What is Guzzle?
Guzzle is a PHP HTTP client which simplifies sending HTTP requests. This simple interface allows for building query strings, uploading JSON data, streaming large uploads, large downloads and more. In addition, it can be used to send asynchronous and synchronous requests via the same interface. Other features include:
- It supports PSR-18 which allows interoperability between other PSR-18 HTTP Clients ( PSR-18 clients are useful in sending HTTP requests and returning HTTP responses)
- The middleware system allows you to augment and compose client behavior
- It abstracts away the underlying HTTP transport, allowing you to write environment and transport agnostic code. Subsequently, there is no hard dependency on sockets, cURL, PHP streams or non-blocking event loops.
- Guzzle uses PSR-7 interfaces for requests, streams, and responses. Subsequently, this allows you to use other PSR-7 compatible libraries with Guzzle (PSR-7 is a group of interfaces defined by PHP Framework Interop Group. They represent HTTP messages and URI-uniform resource identifier used when communicating via HTTP)
PSR allows developers to create libraries decoupled from HTTP client implementation. Subsequently, this reduces the chances of version conflict and number of dependencies which makes the libraries more reusable.
Configuring Guzzle
Step 1: Install composer
The first step is to install Guzzle using composer. However, if you don’t have it installed, you can follow these steps to install composer:
- Download the composer installer via the following command:
php -r “copy(‘https://getcomposer.org/installer’, ‘composer-setup.php’);”
- Run the installer with the command below:
php composer-setup.php
- The next step is to make Composer globally accessible from any directory in your terminal. You can do this by moving its binary to the globally accessible path for binaries:
sudo mv composer.phar /usr/local/bin/composer
- If you are using Windows, go to Advanced System Settings and choose Environment Variables. Alternatively, you can add a new path entry to the composer.phar in the PATH Environment variable to get the same outcome.
Step 2: Install Guzzle
After installing the composer, you can use it to install Guzzle for this PHP project. You can run it with this command:
php composer require guzzlehttp/guzzle
Once the command is executed, guzzle and its dependencies will start installing to the current working directory.
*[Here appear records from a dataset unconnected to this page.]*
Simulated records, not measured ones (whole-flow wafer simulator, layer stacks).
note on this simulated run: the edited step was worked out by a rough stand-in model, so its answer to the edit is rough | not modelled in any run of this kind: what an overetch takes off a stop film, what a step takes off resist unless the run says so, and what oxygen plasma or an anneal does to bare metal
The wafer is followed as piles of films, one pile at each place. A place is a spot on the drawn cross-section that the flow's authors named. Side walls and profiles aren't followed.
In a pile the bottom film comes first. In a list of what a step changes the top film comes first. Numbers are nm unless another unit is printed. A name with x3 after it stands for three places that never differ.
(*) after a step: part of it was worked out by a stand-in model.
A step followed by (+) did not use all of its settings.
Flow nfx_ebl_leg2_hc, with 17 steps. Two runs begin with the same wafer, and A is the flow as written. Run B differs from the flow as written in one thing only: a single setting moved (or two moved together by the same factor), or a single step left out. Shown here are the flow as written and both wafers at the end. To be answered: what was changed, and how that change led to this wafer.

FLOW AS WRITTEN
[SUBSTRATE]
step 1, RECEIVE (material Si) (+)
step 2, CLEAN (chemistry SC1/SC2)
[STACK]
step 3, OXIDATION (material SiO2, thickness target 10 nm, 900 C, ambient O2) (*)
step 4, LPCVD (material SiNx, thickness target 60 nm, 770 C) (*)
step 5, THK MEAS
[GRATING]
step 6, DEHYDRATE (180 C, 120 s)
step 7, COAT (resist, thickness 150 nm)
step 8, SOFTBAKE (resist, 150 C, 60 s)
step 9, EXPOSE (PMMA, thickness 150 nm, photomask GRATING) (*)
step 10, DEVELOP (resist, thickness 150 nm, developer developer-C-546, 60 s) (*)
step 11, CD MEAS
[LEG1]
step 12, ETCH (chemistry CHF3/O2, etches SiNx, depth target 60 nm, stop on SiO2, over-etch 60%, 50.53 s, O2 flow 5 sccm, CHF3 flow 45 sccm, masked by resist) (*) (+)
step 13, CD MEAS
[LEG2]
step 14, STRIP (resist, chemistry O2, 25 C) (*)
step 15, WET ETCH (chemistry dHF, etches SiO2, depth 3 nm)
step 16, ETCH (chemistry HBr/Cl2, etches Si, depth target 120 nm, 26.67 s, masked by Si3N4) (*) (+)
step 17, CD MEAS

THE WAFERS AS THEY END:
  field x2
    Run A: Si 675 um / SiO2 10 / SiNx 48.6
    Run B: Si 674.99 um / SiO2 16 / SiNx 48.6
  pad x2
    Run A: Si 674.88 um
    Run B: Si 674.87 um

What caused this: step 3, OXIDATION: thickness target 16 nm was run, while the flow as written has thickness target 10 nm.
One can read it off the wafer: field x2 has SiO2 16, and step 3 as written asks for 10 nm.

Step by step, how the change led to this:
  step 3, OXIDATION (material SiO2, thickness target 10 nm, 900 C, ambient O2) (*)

Step 3: Create a new PHP file and import the installed library
require_once ‘vendor/autoload.php’;
use GuzzleHttp\Client;
Step 4: Make a GET request by creating a client object as shown below
$client = new Client();
$client->request(‘GET’, ‘https://www.netnut.io’, [‘proxy’ => ‘https://username:password@<proxy_address>:<port>’]);
From the above code, we are initializing a Client object and using it to send a GET request to https://www.netnut.io website. Subsequently, we are parsing proxy as an extra argument.
In addition, for the proxy URL above, we are passing the username, password, IP address and port.
Step 5: Adding proxies
While there are various types of proxies, one of the best practices is to use rotating proxies with Guzzle. There are various ways to rotate an IP address. First, you can create an array of IPs and manually rotate them via PHP programming. However, this can be effort-intensive and there is a possibility that you may forget to rotate the IP as frequently as necessary which could trigger an IP block.
Another method is to leverage NetNut proxy solutions that offer automatic IP rotation. In addition, the dashboard provides a convenient platform to manage your proxies and configure settings to ensure optimal performance. Subsequently, the next section will examine the details of NetNut proxies.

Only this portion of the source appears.